Asset management giant Invesco has teamed up with Mike Novogratz’s Galaxy Digital to apply for an Ethereum (ETH) spot exchange-traded fund (ETF), following their joint application for an equivalent Bitcoin (BTC) product in June.
Per the firm’s S-1 registration statement, the Invesco Galaxy Ethereum ETF will “reflect the performance of the spot price of ether” by holding units of the cryptocurrency with a separate custodian, who is yet to be identified. While Invesco is the sponsor, Galaxy Digital is its “execution agent,” which will sell ETH to pay the Trust’s expenses.
This marks the fourth Ethereum spot ETF application to land in the SEC’s mailbox in recent weeks, following similar filings from Ark Invest/21Shares, VanEck, and Hashdex earlier this month.
The industry has maintained that a spot ETF is the next logical milestone for crypto investment in the U.S. now that an Ethereum futures product looks all but guaranteed to launch next week.
VanEck and Valkyrie have already been approved this week, but Bloomberg ETF analyst James Seyffart noted they could be joined by Bitwise, ProShares, Hashdex, and Volatility Shares in launching as early as Monday, October 2.

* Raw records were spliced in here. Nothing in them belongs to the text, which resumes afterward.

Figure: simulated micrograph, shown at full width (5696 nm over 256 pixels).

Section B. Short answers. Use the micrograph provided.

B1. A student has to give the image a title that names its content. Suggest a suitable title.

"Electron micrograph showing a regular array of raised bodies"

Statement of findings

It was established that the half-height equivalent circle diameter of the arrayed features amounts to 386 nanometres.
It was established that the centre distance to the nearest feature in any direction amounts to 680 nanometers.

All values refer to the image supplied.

Initially Valkyrie announced its Ethereum ETF would start trading on Friday. But the firm ran into trouble with the SEC for purchasing Ether futures contracts before it released the news. It has since agreed to unwind its current position in ETH futures and will repurchase contracts only after the fund goes live next week.
While futures ETFs have gotten a pass from regulators, spot crypto ETFs remain out of reach for U.S. investors. Since their June application, Invesco and Galaxy’s Bitcoin spot ETF application has been delayed twice by the Securities and Exchange Commission (SEC), alongside rivals like BlackRock, Bitwise and Valkyrie.
Pressure is now mounting on the SEC after losing a lawsuit to Grayscale, in which a federal court deemed the agency’s repeated denial of the company’s spot ETF product “arbitrary and capricious” given the agency’s openness to futures ETFs.
Bitwise filed an amendment to its Bitcoin ETF application on Monday to account for future SEC rejections against similar products despite its court loss.